Lessons From Launch Queues

Rift Server Status Page, 9:15 PM EST, March 2nd 2011
Trion's Rift Server Status Page allows you to sort by number of players currently in the queue, which makes it easy to identify the game's most overcrowded servers.  At the time of the above screenshot, fifteen US servers had a queue.  The top twelve (the only ones in the triple digits at the time) were all amongst the seventeen servers whose names were announced prior to the beginning of the headstart.  The fact that the initial servers continue to make up such an overwhelming portion of the overpopulated list is potentially concerning. 

Chris has a post up on Rift Watchers comparing the game's queues, and addition of servers, to other game launches.  I was present for the launches of WoW and Warhammer, and can attest to the fact that they did indeed feature queues.  Blizzard, Mythic, and Trion all chose to launch with conservative numbers of servers and plans to expand rapidly if demand called for it.  The jury remains out on Rift, but I maintain that this tactic is a mistake.

The problem is that players who plan to show up in these games with their guilds are going to pick their server from the list that's available the night before launch, not the expanded list that's available after the queues hit.  The players who are able to change their server plans when they see a launch day queue are probably showing up on their own.

This means that the game's most dedicated players are going to end up stuck on a server with queues that may not get any better anytime soon.  Back in 2004, my guild opted to remain on one of the original 40 WoW servers, and we paid for that call many times over with multi-hour queues that persisted on and off for around three years.

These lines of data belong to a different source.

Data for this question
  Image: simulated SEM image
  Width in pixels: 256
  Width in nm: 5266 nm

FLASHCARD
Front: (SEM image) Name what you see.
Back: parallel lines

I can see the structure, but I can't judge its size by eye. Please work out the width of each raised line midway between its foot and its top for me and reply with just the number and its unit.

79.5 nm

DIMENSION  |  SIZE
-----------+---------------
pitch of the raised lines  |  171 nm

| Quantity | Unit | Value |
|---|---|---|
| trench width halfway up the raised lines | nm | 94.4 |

Meanwhile, the servers that are added later fill up with players who have no social ties, making them more likely to change servers again or even leave the game outright (as Mythic discovered with Warhammer). Either way, I'd argue that having to double the number of servers after the fact is far more damaging than launching with a few servers too many. 

LOTRO aside
The one launch that seems to have gotten this question right is LOTRO.  The game had eleven servers during its open beta/headstart period, and it did not add or remove a single server until the free to play relaunch in 2010 (which added three new servers to the mix).  I was horrified when Turbine announced that they were not adding any new servers for the official retail launch, but they had gotten very reliable pre-order numbers and were able to make the correct call.

(The way the LOTRO headstart worked was that you could keep your characters from open beta, but ONLY if you pre-ordered by launch day.  By contrast, Trion's open beta was wiped before the headstart, so I'm guessing that players opted to wait for the final servers to arrive before submitting their pre-orders.)